Yang Delong: In-Depth Analysis of March Market Conditions - Opportunities and Risks Coexist

In March, the market experienced significant fluctuations due to many major events, with rapid sector rotations. The first major event was the joint attack by the US and Israel on Iran, which Iran responded to strongly. Iran launched missile attacks on Israel and US military bases in the Middle East, while also blocking the Strait of Hormuz, causing a huge impact on global oil transportation.

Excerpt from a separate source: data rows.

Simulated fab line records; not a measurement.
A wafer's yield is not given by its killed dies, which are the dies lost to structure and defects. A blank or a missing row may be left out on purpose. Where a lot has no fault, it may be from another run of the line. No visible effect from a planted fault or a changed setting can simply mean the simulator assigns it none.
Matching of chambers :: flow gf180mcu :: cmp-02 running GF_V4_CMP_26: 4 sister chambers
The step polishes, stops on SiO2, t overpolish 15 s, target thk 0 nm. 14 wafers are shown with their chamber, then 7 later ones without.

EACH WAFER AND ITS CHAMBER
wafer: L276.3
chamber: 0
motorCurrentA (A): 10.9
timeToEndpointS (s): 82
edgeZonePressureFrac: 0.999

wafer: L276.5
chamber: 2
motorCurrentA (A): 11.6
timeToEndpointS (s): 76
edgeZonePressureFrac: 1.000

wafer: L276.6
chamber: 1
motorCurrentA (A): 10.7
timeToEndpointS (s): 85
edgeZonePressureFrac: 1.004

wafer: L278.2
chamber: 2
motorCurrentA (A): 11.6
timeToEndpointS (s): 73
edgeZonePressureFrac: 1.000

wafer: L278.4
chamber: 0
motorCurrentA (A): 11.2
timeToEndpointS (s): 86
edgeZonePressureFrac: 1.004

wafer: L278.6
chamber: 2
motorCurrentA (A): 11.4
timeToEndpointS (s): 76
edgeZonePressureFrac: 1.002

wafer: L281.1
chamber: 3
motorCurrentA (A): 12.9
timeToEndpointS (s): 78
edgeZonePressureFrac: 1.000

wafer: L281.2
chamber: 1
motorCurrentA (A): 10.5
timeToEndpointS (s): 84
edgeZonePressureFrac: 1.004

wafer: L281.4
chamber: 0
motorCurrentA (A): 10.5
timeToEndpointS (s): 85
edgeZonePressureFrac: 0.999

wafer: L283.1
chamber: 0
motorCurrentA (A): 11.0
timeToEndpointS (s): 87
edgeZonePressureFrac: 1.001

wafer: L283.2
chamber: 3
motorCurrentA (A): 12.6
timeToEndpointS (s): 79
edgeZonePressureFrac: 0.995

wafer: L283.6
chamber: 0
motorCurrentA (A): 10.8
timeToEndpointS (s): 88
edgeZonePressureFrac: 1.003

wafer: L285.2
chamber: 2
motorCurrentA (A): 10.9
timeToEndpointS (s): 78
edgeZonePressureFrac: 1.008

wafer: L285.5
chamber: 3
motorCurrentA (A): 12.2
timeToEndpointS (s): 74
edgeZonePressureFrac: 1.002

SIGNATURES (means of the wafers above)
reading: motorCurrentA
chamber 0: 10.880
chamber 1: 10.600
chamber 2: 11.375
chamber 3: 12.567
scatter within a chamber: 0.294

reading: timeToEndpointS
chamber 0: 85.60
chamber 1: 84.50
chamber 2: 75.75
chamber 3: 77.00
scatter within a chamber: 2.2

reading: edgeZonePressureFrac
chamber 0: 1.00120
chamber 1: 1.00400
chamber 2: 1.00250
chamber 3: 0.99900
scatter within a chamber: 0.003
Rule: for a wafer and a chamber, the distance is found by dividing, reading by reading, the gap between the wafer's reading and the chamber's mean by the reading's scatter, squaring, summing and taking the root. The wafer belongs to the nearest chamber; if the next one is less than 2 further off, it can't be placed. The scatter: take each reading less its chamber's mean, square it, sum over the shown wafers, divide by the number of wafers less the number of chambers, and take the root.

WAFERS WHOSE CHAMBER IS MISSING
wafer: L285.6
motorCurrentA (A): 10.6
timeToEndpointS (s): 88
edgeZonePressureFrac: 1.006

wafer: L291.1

The Strait of Hormuz is a vital passage for global oil shipping, controlling about 20% of the world’s oil trade. News of the blockade caused international oil prices to surge, rising from pre-war levels of $73 per barrel to $118 per barrel at one point. Later, signals of easing tensions in the Middle East emerged, with parties showing signs of ending the conflict, especially the US, the instigator. President Trump announced that he would end the war as soon as possible but also claimed he had already won, a typical Trump move known as the “TACO deal.” Trump initially released some major negative news, causing a significant shock to capital markets, with US stocks plunging. When panic was at its peak, he suddenly shifted tone, signaling easing measures, and the market responded with a sharp rally. Some jokingly say, “All actions are as fierce as a tiger; market moves depend entirely on Trump.” Trump’s stance often changes abruptly, and some say only the next day’s Trump can defeat the current Trump.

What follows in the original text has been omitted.